Strong Converse Theorems for Multimessage Networks with Tight Cut-Set Bound

TL;DR

This paper proves the strong converse theorem for multimessage networks with tight cut-set bounds under discrete memoryless and Gaussian models, establishing that error probabilities tend to one outside the capacity region.

Contribution

It extends the strong converse theorem to general multimessage networks with tight cut-set bounds, including Gaussian models with power constraints, and derives new results for various relay channels.

Findings

Strong converse holds for networks with tight cut-set bounds.

Error probabilities approach one outside the capacity region.

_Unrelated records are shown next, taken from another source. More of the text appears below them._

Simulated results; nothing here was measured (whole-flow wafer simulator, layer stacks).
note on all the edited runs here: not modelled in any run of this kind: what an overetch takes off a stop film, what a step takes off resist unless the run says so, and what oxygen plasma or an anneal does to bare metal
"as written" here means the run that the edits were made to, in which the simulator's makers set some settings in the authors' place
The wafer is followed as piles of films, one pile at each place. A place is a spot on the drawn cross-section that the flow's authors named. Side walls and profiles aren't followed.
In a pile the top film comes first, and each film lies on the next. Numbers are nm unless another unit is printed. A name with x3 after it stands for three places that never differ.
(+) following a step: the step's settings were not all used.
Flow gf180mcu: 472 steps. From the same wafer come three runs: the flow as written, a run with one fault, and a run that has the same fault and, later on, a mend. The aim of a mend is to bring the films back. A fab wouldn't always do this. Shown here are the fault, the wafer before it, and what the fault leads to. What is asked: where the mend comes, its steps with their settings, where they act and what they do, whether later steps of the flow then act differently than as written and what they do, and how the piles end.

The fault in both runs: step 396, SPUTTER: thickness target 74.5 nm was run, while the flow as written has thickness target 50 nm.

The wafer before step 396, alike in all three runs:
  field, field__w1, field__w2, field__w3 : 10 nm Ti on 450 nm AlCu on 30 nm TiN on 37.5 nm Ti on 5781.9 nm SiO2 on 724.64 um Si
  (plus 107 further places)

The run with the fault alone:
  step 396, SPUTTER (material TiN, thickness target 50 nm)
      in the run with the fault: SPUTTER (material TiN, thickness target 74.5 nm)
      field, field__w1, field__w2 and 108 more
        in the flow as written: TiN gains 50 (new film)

Results include new bounds for Gaussian MAC and relay channels.

Abstract

This paper considers a multimessage network where each node may send a message to any other node in the network. Under the discrete memoryless model, we prove the strong converse theorem for any network whose cut-set bound is tight, i.e., achievable. Our result implies that for any fixed rate vector that resides outside the capacity region, the average error probabilities of any sequence of length-$n$ codes operated at the rate vector must tend to $1$ as $n$ approaches infinity. The proof is based on the method of types and is inspired by the work of Csisz\'{a}r and K\"{o}rner in 1982 which fully characterized the reliability function of any discrete memoryless channel (DMC) with feedback for rates above capacity. In addition, we generalize the strong converse theorem to the Gaussian model where each node is subject to an almost-sure power constraint. Important consequences of our results are new strong converses for the Gaussian multiple access channel (MAC) with feedback and the following relay channels under both models: The degraded relay channel (RC), the RC with orthogonal sender components, and the general RC with feedback.